Unnecessary awkwardness caused by inherently unidiomatic writing is to be avoided. Many student attempts, though meritorious in many ways, are often killed by passages which simply cannot be played with any degree of technical perfection. Other passages may look intriguing on paper but fail to "come off" or "sound." Such passages can be corrected only by forming good habits of orchestral thinking. A playable score is usually indicative of music with artistic merit.

In planning the orchestration of piano music, it is desirable to recognize and evaluate the personal style, mannerisms, and period of each composer. By way of illustration, examine the symphonic works of Mozart and Schubert. Two suggested scores for this purpose are Mozart's Symphony No. 35 (Haffner), and the great Schubert C major Symphony No. 7.

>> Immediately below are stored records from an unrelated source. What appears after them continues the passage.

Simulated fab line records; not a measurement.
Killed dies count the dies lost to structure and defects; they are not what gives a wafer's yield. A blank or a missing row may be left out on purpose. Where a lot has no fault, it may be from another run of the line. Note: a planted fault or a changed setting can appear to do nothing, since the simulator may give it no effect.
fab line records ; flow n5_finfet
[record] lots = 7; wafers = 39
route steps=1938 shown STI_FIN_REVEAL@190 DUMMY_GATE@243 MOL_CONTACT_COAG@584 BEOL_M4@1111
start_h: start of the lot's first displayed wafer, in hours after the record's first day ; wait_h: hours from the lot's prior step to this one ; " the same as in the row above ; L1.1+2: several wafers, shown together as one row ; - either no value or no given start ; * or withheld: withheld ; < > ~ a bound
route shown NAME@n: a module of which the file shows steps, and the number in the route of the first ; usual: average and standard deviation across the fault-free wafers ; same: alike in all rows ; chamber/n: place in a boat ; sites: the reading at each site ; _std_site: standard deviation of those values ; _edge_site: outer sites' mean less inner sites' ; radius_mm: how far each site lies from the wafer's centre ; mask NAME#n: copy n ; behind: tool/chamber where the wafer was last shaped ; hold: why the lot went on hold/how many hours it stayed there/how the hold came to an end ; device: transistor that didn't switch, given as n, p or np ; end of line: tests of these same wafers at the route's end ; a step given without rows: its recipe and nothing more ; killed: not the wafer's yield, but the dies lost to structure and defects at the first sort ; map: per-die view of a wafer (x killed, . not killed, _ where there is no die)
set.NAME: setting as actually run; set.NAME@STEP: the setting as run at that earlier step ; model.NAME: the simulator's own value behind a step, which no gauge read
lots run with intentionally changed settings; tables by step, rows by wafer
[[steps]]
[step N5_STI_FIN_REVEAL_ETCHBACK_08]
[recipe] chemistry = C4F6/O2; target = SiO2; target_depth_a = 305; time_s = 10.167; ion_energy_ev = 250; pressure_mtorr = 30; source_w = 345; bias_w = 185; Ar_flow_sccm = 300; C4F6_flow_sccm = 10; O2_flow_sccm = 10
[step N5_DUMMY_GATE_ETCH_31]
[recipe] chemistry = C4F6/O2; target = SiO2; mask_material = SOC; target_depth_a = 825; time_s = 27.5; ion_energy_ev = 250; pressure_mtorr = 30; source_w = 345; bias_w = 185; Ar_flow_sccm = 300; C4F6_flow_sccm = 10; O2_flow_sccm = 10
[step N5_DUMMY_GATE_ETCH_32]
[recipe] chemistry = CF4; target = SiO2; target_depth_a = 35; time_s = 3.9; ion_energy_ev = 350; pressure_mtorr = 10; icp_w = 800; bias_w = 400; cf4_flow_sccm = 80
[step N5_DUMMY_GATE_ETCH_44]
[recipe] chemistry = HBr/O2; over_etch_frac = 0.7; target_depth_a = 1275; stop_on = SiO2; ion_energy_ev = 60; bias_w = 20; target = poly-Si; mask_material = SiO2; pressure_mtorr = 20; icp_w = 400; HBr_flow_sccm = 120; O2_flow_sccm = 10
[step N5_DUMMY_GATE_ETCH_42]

Mozart employs a typical Classical instrumentation: woodwinds, horns, trumpets, and timpani in pairs, along with the usual strings. The clarinets were added by the composer in a final revision of the work. A survey of the forty-one symphonies by Mozart reveals irregular numbers of wind instruments, with no apparent attempt to standardize the instrumentation. He simply scored his symphonic works for those instruments which were available. (This concept of practicality has returned to twentieth-century orchestration.) The trombones were not included in a single Mozart symphony! The style is a masterful blending of homophonic and polyphonic textures, the latter having frequent short canonic imitations and fugatos. The part writing rarely exceeds the usual four parts except when tuttis call for a limited use of doublings and fillers. (Doublings are to be regarded as added voices in unisons or octaves, while fillers are extra harmony notes added in either the medium or high registers.)

Mozart's orchestration possesses an elusive quality of delicate transparency which distinguishes it as being among the finest examples of clear musical thinking. This transparency results from textures of real parts with few extraneous notes. Melodic outlining or unison doubling and sustained fillers are practically nonexistent. All musical values are purely and clearly stated with not only adequate scoring, but often with a delightfully tantalizing interplay of timbres revealing a craftsmanship of sheer genius. The extraordinary thing is that Mozart's dynamic levels of forte-to-piano are seldom exceeded in any of his symphonic works!

Yet these scores, which appear to be quite simple technically, are decidedly hazardous — especially for amateur orchestras. What lies behind this apparent contradiction? The characteristic of transparency, more than any other single factor, provides the clue — for music of this texture requires technical perfection for a first-class performance. Difficulties (in Mozart) are not the result of awkward part writing. Quite the contrary. It is because all parts are written with such clarity, taste, and finesse that these scores require purity of sound, style, and sure technical control from each player to do them justice. Each instrument is allowed its full play of expressiveness, strength, and range without relying on sustained parts or doublings for its total effectiveness. Weak ranges of the wood-winds are not engulfed by sustained harmony parts in the same compass that would cover up any true solo character and rob a passage of its clarity and definition.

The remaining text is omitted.